Australian market expected to open higher 27/08/19

Australian market expected to open higher 27/08/19

OPENING CALL: The Australian share market is expected to open higher. The SPI Futures is expected to be up 19 points.


President Trump sought to dial down trade tensions with China and said he was open to meeting with Iran’s president, as he struck a more conciliatory note on the final day of the Group of Seven summit.


Shares of ride-hailing app Lyft got a boost after an analyst predicted the company could be profitable sooner than expected.


Overnight Summary



Each Market in Focus




Barring a few exceptions, it was a sea of red on Australia’s equity market as the S&P/ASX 200 retraced a large chunk of last week’s advance. With investors pulling back on risk after the U.S. and China fired fresh salvos in their trade dispute, the local benchmark ended down 1.3% at 6440.1.
The energy subindex was the biggest drag, falling 3.1% after crude weakened. The heavily-weighted Big four banks lost 0.7%-1.4%. Fortescue Metals sunk 5.3% as a consensus-beating annual profit was tempered by the outlook for iron ore prices. Gold miners were an exception, with Newcrest Mining up 4.6% and Evolution Mining closing 9% higher. 

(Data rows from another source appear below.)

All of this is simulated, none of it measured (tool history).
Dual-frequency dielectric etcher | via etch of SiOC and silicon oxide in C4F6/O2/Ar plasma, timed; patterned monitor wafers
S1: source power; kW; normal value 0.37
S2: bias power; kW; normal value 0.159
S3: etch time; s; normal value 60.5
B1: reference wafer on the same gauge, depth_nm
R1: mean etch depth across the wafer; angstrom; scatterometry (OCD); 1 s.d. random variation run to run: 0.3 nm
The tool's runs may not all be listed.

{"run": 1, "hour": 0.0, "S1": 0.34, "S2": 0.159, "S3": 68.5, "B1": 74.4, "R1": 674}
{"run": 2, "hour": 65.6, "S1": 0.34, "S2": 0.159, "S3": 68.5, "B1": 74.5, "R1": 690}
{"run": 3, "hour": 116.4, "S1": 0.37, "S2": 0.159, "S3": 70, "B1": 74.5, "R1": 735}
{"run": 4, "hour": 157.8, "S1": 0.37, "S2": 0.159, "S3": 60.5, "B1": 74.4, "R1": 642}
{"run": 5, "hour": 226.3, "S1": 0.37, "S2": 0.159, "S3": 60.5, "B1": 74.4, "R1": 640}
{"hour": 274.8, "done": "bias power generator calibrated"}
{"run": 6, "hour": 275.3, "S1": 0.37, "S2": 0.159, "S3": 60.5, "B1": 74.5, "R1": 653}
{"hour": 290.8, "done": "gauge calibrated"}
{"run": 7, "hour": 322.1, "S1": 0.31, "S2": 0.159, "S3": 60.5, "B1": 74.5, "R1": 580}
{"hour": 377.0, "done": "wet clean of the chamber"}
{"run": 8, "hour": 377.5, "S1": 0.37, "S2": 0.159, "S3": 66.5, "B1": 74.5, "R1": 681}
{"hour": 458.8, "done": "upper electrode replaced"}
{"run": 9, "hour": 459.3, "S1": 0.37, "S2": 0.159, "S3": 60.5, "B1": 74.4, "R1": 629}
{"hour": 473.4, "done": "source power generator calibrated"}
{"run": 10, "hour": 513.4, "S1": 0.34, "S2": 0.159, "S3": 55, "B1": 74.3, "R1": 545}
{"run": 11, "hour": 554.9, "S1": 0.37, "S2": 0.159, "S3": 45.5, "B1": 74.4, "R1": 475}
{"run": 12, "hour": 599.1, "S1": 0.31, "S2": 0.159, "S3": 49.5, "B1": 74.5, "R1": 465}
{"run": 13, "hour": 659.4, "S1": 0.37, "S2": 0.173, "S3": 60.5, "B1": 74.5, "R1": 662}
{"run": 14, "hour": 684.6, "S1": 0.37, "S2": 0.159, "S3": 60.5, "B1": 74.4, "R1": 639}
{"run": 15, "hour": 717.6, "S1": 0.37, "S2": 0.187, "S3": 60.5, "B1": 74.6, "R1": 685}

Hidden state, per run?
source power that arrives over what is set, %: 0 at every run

U.S. stocks climbed intraday after President Trump said China wants to strike a trade deal, signaling a potential de-escalation in trade tensions between the world’s two largest economies.
The Dow Jones Industrial Average rose 169 points, or 0.7%, to 25798. The S&P 500 advanced 0.7%, and the Nasdaq Composite added 0.9%.
Stocks, bonds and currency markets have swung wildly over the past few days as traders have scrambled to make sense of the direction of U.S.-China trade talks. Stock futures had initially slid late Sunday after White House officials said Mr. Trump regretted not increasing tariffs on China further.
Some analysts said to view the latest flurry of trade-related comments with skepticism, noting both the U.S. and China have at several points suggested they were making progress on an agreement, only to back away from a deal.

Gold prices settled with a loss, giving up earlier gains, as President Donald Trump and Chinese officials both appeared to play down the recent escalation in trade tensions.
Gold for December delivery on Comex edged down by 40 cents, or 0.03%, to settle at $1,537.20 an ounce, after tapping an intraday high of $1,565. The decline follows a 1.9% climb on Friday to a more than six-year high of $1,537.60. September silver, meanwhile, held on to much of its earlier gains, settling 22.8 cents, or 1.3%, higher at $17.641 an ounce after tacking on 2.2% Friday.
Adding some pressure to dollar-denominated gold prices, the benchmark ICE U.S. Dollar Index moved up by 0.4% in Monday dealings, trading above 98 as gold futures settled.
Gold rose Friday after China announced it was imposing retaliatory tariffs on $75 billion in U.S. imports, drawing an angry response from President Donald Trump, who said he was ordering U.S. companies to look for an alternative to China. After markets closed Friday, Trump announced the U.S. would further raise tariffs on imports from China.
But early Monday, Trump, speaking on the sidelines of the Group of Seven meeting in France, said U.S. officials had received calls from Chinese negotiators and that the two sides would return to the table. However, the spokesman for the Chinese Foreign Ministry, Geng Shuang, said he was “not aware of” such a phone call by China to the U.S., according to The Wall Street Journal.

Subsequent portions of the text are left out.